Area Under Curve Calculator
Computes the exact area between a parabola f(x) = ax² + bx + c and the x-axis over an interval [x₁, x₂]. Use it to evaluate definite integrals for quadratic functions in physics, economics, or calculus coursework.
About this calculator
The area under the parabola f(x) = ax² + bx + c from x₁ to x₂ is found by evaluating the definite integral ∫[x₁ to x₂] (ax² + bx + c) dx. Using the power rule, the antiderivative is F(x) = (a/3)x³ + (b/2)x² + c·x. The area is then A = |F(x₂) − F(x₁)|, i.e. A = |(a/3·x₂³ + b/2·x₂² + c·x₂) − (a/3·x₁³ + b/2·x₁² + c·x₁)|. The absolute value ensures a positive area even when the parabola dips below the x-axis. This technique is the foundation of integral calculus and applies to any quadratic, including upward-opening (a > 0), downward-opening (a < 0), and linear (a = 0) functions.
How to use
Find the area under f(x) = 2x² − 3x + 1 from x = 1 to x = 4. Enter a = 2, b = −3, c = 1, x₁ = 1, x₂ = 4. Compute F(x) = (2/3)x³ − (3/2)x² + x. F(4) = (2/3)·64 − (3/2)·16 + 4 = 42.667 − 24 + 4 = 22.667. F(1) = (2/3) − 1.5 + 1 = 0.167. Area = |22.667 − 0.167| = 22.5 square units. The calculator performs all three evaluations automatically and returns the result instantly.

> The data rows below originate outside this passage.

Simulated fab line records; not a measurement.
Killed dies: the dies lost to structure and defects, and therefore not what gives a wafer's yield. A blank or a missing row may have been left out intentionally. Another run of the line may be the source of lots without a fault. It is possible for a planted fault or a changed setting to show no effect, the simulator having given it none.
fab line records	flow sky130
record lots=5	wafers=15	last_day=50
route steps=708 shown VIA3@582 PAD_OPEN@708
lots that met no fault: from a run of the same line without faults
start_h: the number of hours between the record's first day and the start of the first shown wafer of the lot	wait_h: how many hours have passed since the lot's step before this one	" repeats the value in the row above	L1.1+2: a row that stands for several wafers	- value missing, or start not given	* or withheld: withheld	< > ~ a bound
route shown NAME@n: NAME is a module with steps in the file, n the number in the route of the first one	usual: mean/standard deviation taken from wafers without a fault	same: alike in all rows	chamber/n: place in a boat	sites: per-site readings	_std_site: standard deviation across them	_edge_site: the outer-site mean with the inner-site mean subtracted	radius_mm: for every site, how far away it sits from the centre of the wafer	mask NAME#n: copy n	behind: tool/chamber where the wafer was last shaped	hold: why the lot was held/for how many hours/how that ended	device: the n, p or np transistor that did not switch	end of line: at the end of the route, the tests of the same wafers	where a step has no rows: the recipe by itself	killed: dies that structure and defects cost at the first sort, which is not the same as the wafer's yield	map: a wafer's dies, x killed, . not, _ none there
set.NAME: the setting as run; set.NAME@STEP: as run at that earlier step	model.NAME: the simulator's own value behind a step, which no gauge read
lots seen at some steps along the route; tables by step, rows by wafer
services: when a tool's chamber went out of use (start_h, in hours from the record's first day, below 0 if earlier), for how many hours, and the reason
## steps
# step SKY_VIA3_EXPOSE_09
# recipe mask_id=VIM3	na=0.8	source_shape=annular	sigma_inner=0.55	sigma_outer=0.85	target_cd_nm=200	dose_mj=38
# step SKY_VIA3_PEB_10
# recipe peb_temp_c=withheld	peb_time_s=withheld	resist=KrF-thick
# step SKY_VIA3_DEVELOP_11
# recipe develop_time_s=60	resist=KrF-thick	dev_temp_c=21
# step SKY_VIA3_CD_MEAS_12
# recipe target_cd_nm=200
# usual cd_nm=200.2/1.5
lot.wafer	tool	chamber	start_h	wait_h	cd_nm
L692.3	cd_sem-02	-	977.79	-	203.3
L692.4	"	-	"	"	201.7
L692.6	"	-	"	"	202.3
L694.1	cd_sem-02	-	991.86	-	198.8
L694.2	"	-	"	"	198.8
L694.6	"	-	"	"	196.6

Frequently asked questions
Why does the area under curve calculator use absolute value?
A definite integral can return a negative value when the function lies below the x-axis over part or all of the integration interval. In that case, the signed area is negative, but the geometric area (the actual enclosed region) is always positive. Taking the absolute value of F(x₂) − F(x₁) gives the total geometric area between the curve and the x-axis. If your function crosses the x-axis within [x₁, x₂], note that this calculator treats the whole region as one piece — for signed or split-interval areas, you would need to integrate each sub-interval separately.
What types of functions can this area under curve calculator handle?
This calculator is designed for quadratic (parabolic) functions of the form f(x) = ax² + bx + c. Setting a = 0 reduces it to a linear function, and setting both a = 0 and b = 0 makes it a constant function — both are handled correctly. It does not support trigonometric, exponential, or rational functions. For those, a general numerical integration tool would be more appropriate.
How does integration calculate the area under a curve mathematically?
Integration sums infinitely many infinitesimally thin rectangular strips under the curve, each of width dx and height f(x). As the strip width approaches zero, this sum converges to the exact area. For polynomials, the power rule provides an exact antiderivative: ∫xⁿ dx = xⁿ⁺¹/(n+1) + C. The Fundamental Theorem of Calculus then states that the definite integral equals F(b) − F(a), where F is the antiderivative evaluated at the two limits. This eliminates the need for any approximation when the function is a polynomial.